Number of Wisconsin dairy farms continues to decline
Wisconsin lost 500 dairy farms in the last year, according to the latest numbers from the state Department of Agriculture, Trade and Consumer Protection.
There were 8,801 dairy herds licensed in Wisconsin as of Jan. 1, 2018. The number of dairies in the state has fallen more than 20 percent in the last five years. But milk production continues to grow every year as many commercial farms expand.
"The growth is really in the medium- to large-size dairy operations," said Steven Deller, professor of agricultural and applied economics at the University of Wisconsin-Madison. "The growth in those sectors and the increase in productivity of being a bigger operation, the volume of milk is actually not being affected by this."
Deller said it’s not profitable for dairy farms to operate on a small scale, so the number of commercial farms in the state is likely to continue to decline.
Kevin Bernhardt, a UW-Platteville agribusiness professor, said it’s not a bad thing for farms to grow larger. But he said having fewer farms in the state could hurt rural communities.
"Less farms, less number of kids going to schools, less number of people who are buying inputs and so forth, less number of people to serve on school boards and church councils, etc.," Bernhardt said. "Less farms out there is not necessarily all negative, but it certainly has impacts on the rural community."
But Deller said when farms aren’t able to be profitable, they aren’t contributing to the local economy.

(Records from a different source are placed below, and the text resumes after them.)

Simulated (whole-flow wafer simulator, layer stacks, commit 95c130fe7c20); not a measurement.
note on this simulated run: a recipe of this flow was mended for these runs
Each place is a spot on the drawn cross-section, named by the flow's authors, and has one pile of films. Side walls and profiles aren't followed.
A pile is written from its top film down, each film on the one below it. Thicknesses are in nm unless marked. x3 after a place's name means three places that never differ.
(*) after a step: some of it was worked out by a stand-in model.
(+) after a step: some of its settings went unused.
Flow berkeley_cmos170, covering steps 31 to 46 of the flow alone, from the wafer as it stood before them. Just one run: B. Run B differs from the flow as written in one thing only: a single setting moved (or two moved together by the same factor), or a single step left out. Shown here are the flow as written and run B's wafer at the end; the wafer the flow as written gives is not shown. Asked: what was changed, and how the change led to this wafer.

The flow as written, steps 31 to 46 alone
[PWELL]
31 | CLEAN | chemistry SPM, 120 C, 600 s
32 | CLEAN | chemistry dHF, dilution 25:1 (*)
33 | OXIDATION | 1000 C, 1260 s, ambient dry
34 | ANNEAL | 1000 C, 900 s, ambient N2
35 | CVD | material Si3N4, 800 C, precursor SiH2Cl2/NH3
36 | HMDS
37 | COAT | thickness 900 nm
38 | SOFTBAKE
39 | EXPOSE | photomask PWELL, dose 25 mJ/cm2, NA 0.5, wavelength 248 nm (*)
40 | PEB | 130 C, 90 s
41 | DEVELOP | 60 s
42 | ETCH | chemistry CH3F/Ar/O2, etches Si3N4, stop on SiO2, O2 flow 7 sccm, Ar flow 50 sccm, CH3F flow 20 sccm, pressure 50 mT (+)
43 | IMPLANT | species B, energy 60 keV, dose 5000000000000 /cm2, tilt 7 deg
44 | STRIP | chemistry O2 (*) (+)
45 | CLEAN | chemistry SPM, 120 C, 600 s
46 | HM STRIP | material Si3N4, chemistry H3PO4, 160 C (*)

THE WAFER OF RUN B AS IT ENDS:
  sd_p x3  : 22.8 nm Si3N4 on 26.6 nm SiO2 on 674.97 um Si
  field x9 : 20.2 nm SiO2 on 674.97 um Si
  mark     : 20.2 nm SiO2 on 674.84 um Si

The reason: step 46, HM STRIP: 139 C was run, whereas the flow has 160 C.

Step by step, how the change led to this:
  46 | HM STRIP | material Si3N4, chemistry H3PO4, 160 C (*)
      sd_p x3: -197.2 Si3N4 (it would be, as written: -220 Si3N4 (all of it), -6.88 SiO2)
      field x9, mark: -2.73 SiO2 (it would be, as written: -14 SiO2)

"Do you want to have 10 small farms that are producing poverty level jobs or income levels, or do you want to have one big farm that pays decent wages? From the point of view from the local economy, you want that one bigger operation," Deller said.
Deller said a growing interest in local food and specialty crops like hops, means there are still other kinds of farming opportunities for small producers in the state.